The campaign begins with the town of Torchlight in flames thanks to a powerful Alchemist who possesses Ordrak’s heart. Odrak was the final boss in the first game and great power flows from within this vital organ. You must find the Alchemist and stop him before he uses the heart to bring more destruction to the land. Players start their journey in the Enclave and begin searching the grassy fields of Estheria. The story is not always easy to follow, but still better than the original thanks to better boss battles and brief cut scenes. The locations and quests are well structured to ensure the campaign flows well.

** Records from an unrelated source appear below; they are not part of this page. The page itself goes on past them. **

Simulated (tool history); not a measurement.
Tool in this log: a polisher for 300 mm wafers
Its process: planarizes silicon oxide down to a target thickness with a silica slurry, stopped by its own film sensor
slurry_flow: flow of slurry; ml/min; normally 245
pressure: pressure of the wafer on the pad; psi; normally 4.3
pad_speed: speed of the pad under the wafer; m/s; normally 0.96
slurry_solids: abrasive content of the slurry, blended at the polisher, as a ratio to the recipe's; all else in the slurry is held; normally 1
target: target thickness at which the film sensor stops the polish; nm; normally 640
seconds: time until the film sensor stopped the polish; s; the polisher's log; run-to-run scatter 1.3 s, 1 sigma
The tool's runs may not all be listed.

There is a great amount of environmental variety in this sequel. Each act has multiple distinct areas with different atmospheres. The above ground areas are large so they take a while to explore. There are secret areas too, hiding glorious treasure for those with a keen eye. The world you are exploring is randomized, not just the dungeons. One play through might have you searching a barren cliff side while attacking wolves. A subsequent adventure will occur on windy roads fighting zombies near a waterfall. During my 26 hour solo adventure there was only one dungeon section that felt like déjà vu. This world variety is impressive given the length of the game and the amount of randomization.

Exploration begins above ground and then within multi floored dungeons. Structurally this is quite similar to Diablo 2 with dungeons randomly placed in the world. Quests may send you deep underground to defeat a boss or collect an item. After such a quest is complete, a portal to the surface will eliminate backtracking. These side quests are just as good as the main story and offer great rewards. Three lengthy Acts take you through tundra, deserts and swamps. Once the main story is complete you can try new game plus or use mapworks. New game plus restarts the story with all your skills, stats and equipment intact. Mapworks allows you to purchase randomized dungeons, some with buffs or penalties, for endless adventuring.

Torchlight 2
You can continue exploring random dungeons with Mapworks

Combat is the main reason you are driven to keep playing. It’s energetic and always pushes you to improve after each fight. All classes gain charge when attacking and this can fuel powerful attacks or provide temporary buffs. Skills remain the focus of the combat, enemies fall much quicker when combinations are used. You’ll need to be agile and pay close attention to health, mana and the actions of those around you. As you move further into the game you have the opportunity to make the combat as complex as you are comfortable with. You dance around enemies, use skills, drink potions and use environmental bottlenecks to improve effectiveness.

The action structure may seem repetitive but the implementation prevents it feeling tiresome. Using a perfect combination of charged attacks against a dozen enemies can see them fall in seconds. If you make a mistake you may have to retreat, recover some health and head back into the action. The combat is rewarding if you use skills correctly. Once the combat moves beyond the original, it’s easy to get excited when powerful skills finish off attackers. Each battle pushes you to improve and you’ll always want to find the next piece of action.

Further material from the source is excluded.